In a sea of musical biopics, we take a look to see if the new Robbie Williams one sinks or swims...
For UK millennials no artist probably encapsulates their youth like Robbie Williams. The cooler kids might claim it was all about Oasis, but mostly they’re looking back through Liam Gallagher tinted glasses. Williams straddled both the cheesy world of boybands and somehow the epoch of ‘cool Britania,’ through a mixture of catchy songs, cheeky humour and an Elton John level of drug use.
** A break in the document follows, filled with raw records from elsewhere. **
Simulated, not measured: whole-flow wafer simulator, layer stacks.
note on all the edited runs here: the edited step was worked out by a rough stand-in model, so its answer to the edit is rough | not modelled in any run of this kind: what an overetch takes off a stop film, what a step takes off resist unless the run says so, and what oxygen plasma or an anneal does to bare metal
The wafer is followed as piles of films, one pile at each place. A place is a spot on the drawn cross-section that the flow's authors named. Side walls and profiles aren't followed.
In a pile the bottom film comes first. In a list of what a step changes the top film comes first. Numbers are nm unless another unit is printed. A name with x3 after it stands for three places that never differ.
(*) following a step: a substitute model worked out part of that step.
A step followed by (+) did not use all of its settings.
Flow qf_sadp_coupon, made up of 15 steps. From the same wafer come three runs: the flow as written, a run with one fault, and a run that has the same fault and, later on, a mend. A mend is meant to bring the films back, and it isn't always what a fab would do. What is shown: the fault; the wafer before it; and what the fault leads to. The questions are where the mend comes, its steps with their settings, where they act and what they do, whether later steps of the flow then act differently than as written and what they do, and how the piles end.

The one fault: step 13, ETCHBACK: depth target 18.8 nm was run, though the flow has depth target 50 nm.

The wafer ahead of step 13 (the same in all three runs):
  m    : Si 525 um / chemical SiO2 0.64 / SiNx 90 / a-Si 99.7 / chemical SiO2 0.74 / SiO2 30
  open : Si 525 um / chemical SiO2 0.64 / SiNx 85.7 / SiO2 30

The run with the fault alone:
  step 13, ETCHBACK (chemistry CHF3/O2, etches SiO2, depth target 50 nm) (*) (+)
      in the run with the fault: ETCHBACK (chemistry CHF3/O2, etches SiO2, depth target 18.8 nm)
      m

In some respects, Better Man is a very much a play-by-numbers story you have seen played out a dozen times already. The story is very simple and if you imagine the plot of a stereotypical music biopic and you’ll have about 90% of it. However, a sprinkling of (northern) British humour, a large CGI monkey and a heavy lean into fantasy takes these typical story beats and makes something fantastical from them.
Robbie Williams, himself, narrates in part and is primarily where the majority of the films’ humour comes from giving mischievous asides throughout his story. This does start to taper away around the mid-point, much to the film’s detriment, but more on that later.
One can't even begin to imagine how director Michael Gracey sold the CGI chimp angle to the studio. However, creatively, it hugely pays off adding not just a great deal of physicality to many of the film’s sequences, but lets the story deftly move between fantasy and reality. With vibrant set pieces that can shift from a sold-out concert to bloody medieval battlefield within moments, it's unlikely the film could work any other way.
Jonathan Davies, who provided the voice and motion-capture, performance comfortably rivals that of Andy Serkis,’ Gollum. Managing to encapsulate not just Williams’ mannerisms, but also his charisma, no small feat when having to work with a chimp’s facial features and enlarged teeth.
the film is visually spectacular, poignant, funny and features some legitimately great (if interrupted) songs
The film is packed with other good performances: Damion Herriman, is delightfully odious as Take That’s manager, and Raechelle Banno as All Saints bandmember and Robbie girlfriend, Nicole Appleton, manages to scrape out a role as something a little more than ‘star’s girlfriend.’ Her mid-film dance to ‘She’s the One,’ is also literally breath-taking and could cause motion-sickness to the faint-of-stomach just watching.
Unfortunately, Steve Pemberton as Robbie’s father needed to show something more of a redeemable side to sell the film's ending. However, he’s good at portraying the narcissistic blueprint Robbie clearly mirrored. Everyone else is pretty much window dressing. It’s not that any of the actors are bad, it's just they aren’t given a ton to work with as the film doesn’t really care about their past character motivation. For example, the film never really gives you enough information to take away real names or facts of people surrounding Robbie Williams at the time.
While there is a lot to recommend the film there are some issues. After about the first 30 minutes the film's tone/events become increasingly mawkish and depressing. If one was to judge the strength of a biopic on how willing it is to delve into negative parts of the subject’s past, the film is grade-A titanium. Williams flagellates himself throughout. He leaves no stone unturned showing his self-loathing, the relationships he destroyed, his rampant drug and alcohol use. While Williams may nod towards his child-hood he makes it clear that it was still all him who did these things and he’s the one to blame. It’s a very honest and raw account – it also gets a bit much.
At a certain point, Robbie starts seeing angry chimp versions of himself in the audience, threatening him. As his various mental health issues grow, he starts to see more and more of them. Not only does this device get heavily over-used, every time it does Robbie briefly falters as he has to overcome his inner-demons/inner-apes. This is particularly annoying as it stops the flow/performance of the movie's songs which is a large part of why people go to see music biopics in the first place.
That said the film is visually spectacular, poignant, funny and features some legitimately great (if interrupted) songs. If you’re a fan of Robbie Williams you’re going to love it, but even if you just like films taking big swings and (mostly) hitting you’re going to find plenty to enjoy. Better Man is still showing in cinemas, but if you want to catch it you may wish to hurry. While the use of a CGI chimp may have been a bold creative choice it seems to have been a poor box-office one ($8 million recouped on a $110 million budget so far – yikes) and might not be around for long.